Why Be an Instructor

This post originally appeared on the Software Carpentry website.

Our instructors are all volunteers—bootcamp hosts cover their travel and accommodation costs, but they're not paid for their time. So why do they do it?

  1. Make the world a better place. As I say in a lot of my talks, the two things we need to get through the next hundred years are more science and more courage. I don't know if we can do much about the latter, but we can sure help a lot with the former.
  2. Make their own lives better. Most of the time, we try to have astronomers teach astronomers, ecologists teach ecologists, and so on. These are people whose tools instructors might one day want to use themselves, so by making them more clueful, instructors are helping themselves.
  3. It's fun. How could it not be? You get to stand up and look smart in front of a bunch of smart people who actually want to be there, and you don't have to mark anything afterward.
  4. Build a reputation. Showing up to run a really useful workshop is a great way for people to introduce themselves to places they'd eventually like to work, and a great way to make contact with potential collaborators. This is probably the most important reason from Software Carpentry's point of view, since it's what makes our model sustainable.
  5. Get practice teaching. We're doing more every year to train instructors, and giving them chances to teach online as well—both of which are useful for people with academic careers in mind.
  6. Help get people of diverse backgrounds into the pipeline. Computer Science is 12-15% female, and that figure has been dropping since the 1980s. From what I've seen, there's a similar gender skew among computationally-oriented people in other sciences, which if left alone will be self-perpetuating. Some of our instructors are involved in part because they want to break that cycle and be a public example of a competent, confident woman programmer.
  7. Teaching forces you to learn new things, or learn old things in more detail than you already know. See for example "Graduate Students' Teaching Experiences Improve Their Methodological Research Skills"
  8. The more you know, the less you have to write yourself. Putting a grant application together? Have a site review coming up? We probably have slides for that... :-)

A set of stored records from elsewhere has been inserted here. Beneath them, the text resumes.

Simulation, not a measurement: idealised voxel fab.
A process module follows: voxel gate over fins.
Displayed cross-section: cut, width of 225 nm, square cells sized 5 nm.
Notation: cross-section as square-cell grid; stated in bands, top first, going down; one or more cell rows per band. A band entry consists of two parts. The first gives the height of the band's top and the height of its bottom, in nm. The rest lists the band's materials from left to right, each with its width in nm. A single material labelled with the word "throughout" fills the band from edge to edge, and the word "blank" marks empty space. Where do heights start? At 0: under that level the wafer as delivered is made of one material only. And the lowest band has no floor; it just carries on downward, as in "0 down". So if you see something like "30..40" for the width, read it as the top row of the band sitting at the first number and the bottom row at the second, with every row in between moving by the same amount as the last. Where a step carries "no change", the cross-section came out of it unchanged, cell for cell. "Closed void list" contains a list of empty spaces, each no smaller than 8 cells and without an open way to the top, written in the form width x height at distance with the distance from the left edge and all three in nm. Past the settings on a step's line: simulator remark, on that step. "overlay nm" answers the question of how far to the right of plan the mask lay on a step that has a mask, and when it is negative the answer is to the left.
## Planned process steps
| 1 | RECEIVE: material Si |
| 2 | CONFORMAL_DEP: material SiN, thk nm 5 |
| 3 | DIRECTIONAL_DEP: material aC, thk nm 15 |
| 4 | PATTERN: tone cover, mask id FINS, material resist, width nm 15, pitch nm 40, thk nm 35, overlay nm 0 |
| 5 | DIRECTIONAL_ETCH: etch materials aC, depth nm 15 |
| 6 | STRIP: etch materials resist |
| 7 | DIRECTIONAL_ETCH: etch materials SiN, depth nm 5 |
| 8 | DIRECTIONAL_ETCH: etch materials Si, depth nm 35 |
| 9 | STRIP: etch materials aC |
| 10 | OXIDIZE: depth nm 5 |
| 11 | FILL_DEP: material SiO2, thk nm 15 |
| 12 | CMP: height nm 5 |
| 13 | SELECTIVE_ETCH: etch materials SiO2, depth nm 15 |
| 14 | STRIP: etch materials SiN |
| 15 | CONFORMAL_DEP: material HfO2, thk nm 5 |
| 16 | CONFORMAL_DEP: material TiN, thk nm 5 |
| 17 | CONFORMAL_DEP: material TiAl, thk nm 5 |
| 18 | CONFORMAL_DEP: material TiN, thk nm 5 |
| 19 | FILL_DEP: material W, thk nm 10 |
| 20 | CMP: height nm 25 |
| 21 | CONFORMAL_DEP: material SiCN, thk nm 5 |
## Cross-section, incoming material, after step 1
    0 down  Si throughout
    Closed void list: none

And why do people do online office hours? For some, the primary incentive is a little bit of guilt: we can't give everyone all the help they need during a two-day workshop, and online follow-up is a way to make up for that. For others, it's a chance to pick up and practice some skills that are increasingly in demand: everyone believes that a lot of teaching is going to move online in the coming years, and this is a way to figure out how to do it.